When you're immersed in the cosseting luxuries of this ambrosia coated country sanctum, surrounded by a fusion of Provençal flora: olive trees, flowering oleander, trailing geraniums, climbing roses, wisteria, cypress trees, plane trees, rosemary and banks of lavender; you forget that a fascinating town pulsates only a few steps from the regal wrought-iron gated entrance.
Aix-en-Provence is picturesquely situated at the foot of Mont St-Victoire and dates back to 124BC when the Romans, having victoriously battled the Celts and the Ligurians, turned Aix into something close to their hearts: a spa town. By the Middle-Ages, Aix was already home to many artists and troubadours, while wealthy counts of Provence built castles in the surrounding countryside.
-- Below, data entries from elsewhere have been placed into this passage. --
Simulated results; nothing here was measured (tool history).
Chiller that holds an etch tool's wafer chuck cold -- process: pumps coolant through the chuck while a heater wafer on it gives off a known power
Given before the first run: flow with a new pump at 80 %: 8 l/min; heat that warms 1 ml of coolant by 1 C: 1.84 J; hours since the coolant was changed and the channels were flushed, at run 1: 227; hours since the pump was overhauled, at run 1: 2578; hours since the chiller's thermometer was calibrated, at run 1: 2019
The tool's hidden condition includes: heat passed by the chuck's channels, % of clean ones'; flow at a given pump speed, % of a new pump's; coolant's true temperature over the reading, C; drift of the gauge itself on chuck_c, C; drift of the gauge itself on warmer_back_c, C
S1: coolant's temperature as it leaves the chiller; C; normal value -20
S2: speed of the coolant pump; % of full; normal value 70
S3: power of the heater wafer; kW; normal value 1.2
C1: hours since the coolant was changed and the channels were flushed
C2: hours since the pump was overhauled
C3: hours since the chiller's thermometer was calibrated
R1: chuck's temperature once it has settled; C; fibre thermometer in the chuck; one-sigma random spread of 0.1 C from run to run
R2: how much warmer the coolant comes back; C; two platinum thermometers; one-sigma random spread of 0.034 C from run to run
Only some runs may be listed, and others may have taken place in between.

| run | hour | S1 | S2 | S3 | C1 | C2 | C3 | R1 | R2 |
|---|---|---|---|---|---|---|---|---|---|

The last count of Provence, René of Anjou, has his statue standing proud in the main Cours, in honour of his prolific poetic writing known as 'le bon Roi René'. Following his death, France acquired Provence, but it still remained a hive of creativity, housing and inspiring poets, writers and artists alike as well as becoming a university town, as it is today.
Much more than nothing
When Flaubert first arrived at this chilled town in 1845 he described it as "Aix: rien" – nothing. He soon changed his tune when he fell in love with Aix-raised, born and bred, Louise Colet, and consequently spent much of his time here, resulting in a life-long love affair with the place. The list of Aix's creative pageantry is long, but topped, perhaps, by Paul Cézanne, who was born here in 1839 and famously captured the chalky light and vibrant colours of the region.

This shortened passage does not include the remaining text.